Author: Katherine Ewell
Release Date: April 1, 2014
Publisher: Katherine Tegen Books
Review by: Jenn
Synopsis: Rule One—Nothing is right, nothing is wrong.
Rule Two—Be careful.
Rule Three—Fight using your legs whenever possible, because they’re the strongest part of your body. Your arms are the weakest.
Rule Four—Hit to kill. The first blow should be the last, if at all possible.
Rule Five—The letters are the law.
Kit takes her role as London’s notorious “Perfect Killer” seriously. The letters and cash that come to her via a secret mailbox are not a game; choosing who to kill is not an impulse decision. Every letter she receives begins with “Dear Killer,” and every time Kit murders, she leaves a letter with the dead body. Her moral nihilism and thus her murders are a way of life—the only way of life she has ever known.
But when a letter appears in the mailbox that will have the power to topple Kit’s convictions as perfectly as she commits her murders, she must make a decision: follow the only rules she has ever known, or challenge Rule One, and go from there.
Katherine Ewell’s Dear Killer is a sinister psychological thriller that explores the thin line between good and evil, and the messiness of that inevitable moment when life contradicts everything you believe.
2 stars out of 5 stars
*I received an eARC of this book from the publisher but it did not influence this review in any way*
This book had so much potential but unfortunately, for me it did not measure up. When I read the synopsis, the main character, Kit, reminded me a bit of Throne of Glass's Celaena Sardothien. They're both killers/assassin and Celaena's back story is so intense that I was excited about hopefully finding another character like her. However, Kit left me severely disappointed.

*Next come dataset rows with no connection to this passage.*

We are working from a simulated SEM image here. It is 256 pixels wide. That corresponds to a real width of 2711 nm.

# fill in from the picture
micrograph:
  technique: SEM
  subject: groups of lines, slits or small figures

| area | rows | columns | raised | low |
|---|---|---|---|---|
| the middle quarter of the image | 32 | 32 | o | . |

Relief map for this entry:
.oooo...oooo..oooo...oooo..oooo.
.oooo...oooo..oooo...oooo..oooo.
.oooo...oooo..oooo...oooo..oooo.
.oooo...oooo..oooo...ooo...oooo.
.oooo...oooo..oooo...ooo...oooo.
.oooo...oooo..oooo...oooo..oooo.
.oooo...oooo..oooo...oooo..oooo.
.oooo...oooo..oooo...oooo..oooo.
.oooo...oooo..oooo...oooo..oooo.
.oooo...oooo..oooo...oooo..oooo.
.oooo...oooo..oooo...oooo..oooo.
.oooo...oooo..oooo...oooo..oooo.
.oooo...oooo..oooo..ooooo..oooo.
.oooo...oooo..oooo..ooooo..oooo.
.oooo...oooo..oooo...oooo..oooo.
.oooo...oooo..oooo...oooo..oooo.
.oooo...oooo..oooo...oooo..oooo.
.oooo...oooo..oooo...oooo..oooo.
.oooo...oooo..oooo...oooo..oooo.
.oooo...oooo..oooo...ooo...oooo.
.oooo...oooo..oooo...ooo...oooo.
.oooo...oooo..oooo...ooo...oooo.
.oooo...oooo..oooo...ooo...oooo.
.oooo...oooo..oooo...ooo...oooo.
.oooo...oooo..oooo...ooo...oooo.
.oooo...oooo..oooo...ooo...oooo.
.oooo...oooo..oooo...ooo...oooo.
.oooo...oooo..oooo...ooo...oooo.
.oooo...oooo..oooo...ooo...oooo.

Kit is an awkward 17-year-old but to make things interesting, she's a 17 year-old serial killer. On top of that, she's a very famous serial killer but strangely enough, she's very cocky and reckless. She inserts herself in the "Perfect Killer" investigation helping out the detective that is in charge of her case and she befriends her potential victims. For someone who was taught to be be careful, she committed a lot of rookie mistakes.
On top of the fact that I couldn't click with Kit, there were some plot holes that had me questioning the story lines. Normally, I'm not one to really pick up on plot holes because I'm so immersed in what is happening that I just overlook them, but in this book, I found several. Like, how did the police not know where Kit gets her "mail" from considering every one know how get in contact with her? She's been getting her mail from there for years and not one police officer has figured it out? And how is a 25 year-old detective in charged of such a high profile case? It feels like such a convenient tool to create a love interest in a book that had nothing to do with romance.
I have to admit that I wrote the majority of this review while still reading Dear Killer, in fact, I was only 26% into the book. I was contemplating whether or not to Did Not Finish but I wanted to know how it would end. I guess I was just hoping to be proved wrong, that the book was going to get better. However, it just left a lot to be desired and I was even warned that the ending would be disappointing. Unfortunately, I was unable to click with Kit and had trouble just believing how convenient everything worked out.